New DH tool: Tesserae for text mining
It’s been a while since I posted a blog, so I thought I’d share with you a DH project that I was recently asked to collaborate on. It’s called Tesserae, and can be found here: http://tesserae.caset.buffalo.edu/
Tesserae “aims to provide a flexible and robust web interface for exploring intertextual parallels.” So far it’s only available for Latin and Greek texts, but the project is expanding to including English poetry and prose. Essentially, it mines two texts in order to find common words and phrases. One limitation of the project is that at the moment it can only find verbatim occurrences of words and phrases, so case changes, for instance, throw it off. This limits the ability of Tesserae to find all forms of allusion, but its programmers are trying to find ways to expand its abilities.
Though it’s a little far afield of the sort of work I do, I think this tool raises a couple of interesting possibilities as well as problems facing the future of literary studies in the digital age. First is the issue of copyright. Tesserae’s creators are currently in the process of seeking legal counsel to explore the possibility of including 20th century texts in their database. Since the interface does not return a full text version of the original work, it’s possible that it would constitute fair use of a text. If this is the case, Tesserae may turn out to be a really fascinating and comprehensive tool for data mining. It would be really interesting, for instance, too look at patterns of allusions over time, at geographical influences, and so forth. It would also reduce a lot of the legwork it takes for one scholar to parse out of the allusions in a single text, since even an expert human reader is bound to miss at least one or two. Expanding Tesserae’s database to include works published in the latter half of the 20th century would be of particular interest to me and I imagine would be of interest especially to those who work with postmodern fiction. As of right now, there aren’t many (any?) text mining tools that can be used with copyrighted texts, which I think often makes scholars whose work lies in more contemporary periods feel isolated from the DH community.

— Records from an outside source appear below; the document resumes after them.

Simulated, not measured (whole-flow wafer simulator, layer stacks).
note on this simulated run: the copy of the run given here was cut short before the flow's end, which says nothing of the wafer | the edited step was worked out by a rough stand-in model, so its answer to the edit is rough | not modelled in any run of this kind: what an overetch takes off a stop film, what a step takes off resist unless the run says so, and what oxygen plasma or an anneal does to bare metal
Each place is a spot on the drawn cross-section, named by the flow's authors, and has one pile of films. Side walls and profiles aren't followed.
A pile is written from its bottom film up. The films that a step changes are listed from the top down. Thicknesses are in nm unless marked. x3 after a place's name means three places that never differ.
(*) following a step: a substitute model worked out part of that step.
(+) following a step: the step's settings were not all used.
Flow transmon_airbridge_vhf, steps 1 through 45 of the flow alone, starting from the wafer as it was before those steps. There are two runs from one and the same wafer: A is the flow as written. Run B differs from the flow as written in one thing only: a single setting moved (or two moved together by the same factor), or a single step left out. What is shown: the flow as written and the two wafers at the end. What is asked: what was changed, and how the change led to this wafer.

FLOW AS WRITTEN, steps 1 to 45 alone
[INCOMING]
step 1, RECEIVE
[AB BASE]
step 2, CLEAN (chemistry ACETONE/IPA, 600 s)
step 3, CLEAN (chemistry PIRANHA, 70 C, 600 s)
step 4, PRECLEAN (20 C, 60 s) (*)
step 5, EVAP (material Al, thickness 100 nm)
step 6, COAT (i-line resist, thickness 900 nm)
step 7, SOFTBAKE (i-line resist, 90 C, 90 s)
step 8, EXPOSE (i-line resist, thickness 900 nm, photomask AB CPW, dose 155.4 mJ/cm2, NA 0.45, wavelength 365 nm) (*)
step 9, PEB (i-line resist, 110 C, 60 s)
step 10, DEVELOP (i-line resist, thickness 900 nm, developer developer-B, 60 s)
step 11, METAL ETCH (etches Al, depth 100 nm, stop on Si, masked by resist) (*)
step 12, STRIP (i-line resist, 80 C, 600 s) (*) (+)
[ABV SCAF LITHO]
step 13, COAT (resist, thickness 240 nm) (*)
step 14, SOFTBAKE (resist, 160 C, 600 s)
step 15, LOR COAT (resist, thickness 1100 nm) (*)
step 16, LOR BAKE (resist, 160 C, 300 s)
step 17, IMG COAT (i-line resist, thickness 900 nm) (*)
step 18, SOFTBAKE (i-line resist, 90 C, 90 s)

I do have my qualms about the use of data mining in literary studies, but I think this is a case where this technology could prove especially useful to literary scholars. However, Tesserae still has a long way to go, and it may never be able to find every single allusion with complete accuracy, so I certainly don’t see it supplanting human readers anytime soon. Moreover, Tesserae’s legal woes highlight the issue of accessibility in DH: you need the resources of a large department in order to get the funding to seek out the right people to help you get a project like this off the ground.
Myself and a few of my colleagues have been asked to make suggestions as to which texts (early modern period to 19th century, to avoid copyright issues for now) would be most useful to add as preliminary texts. If you have any suggestions, I’d love to hear them!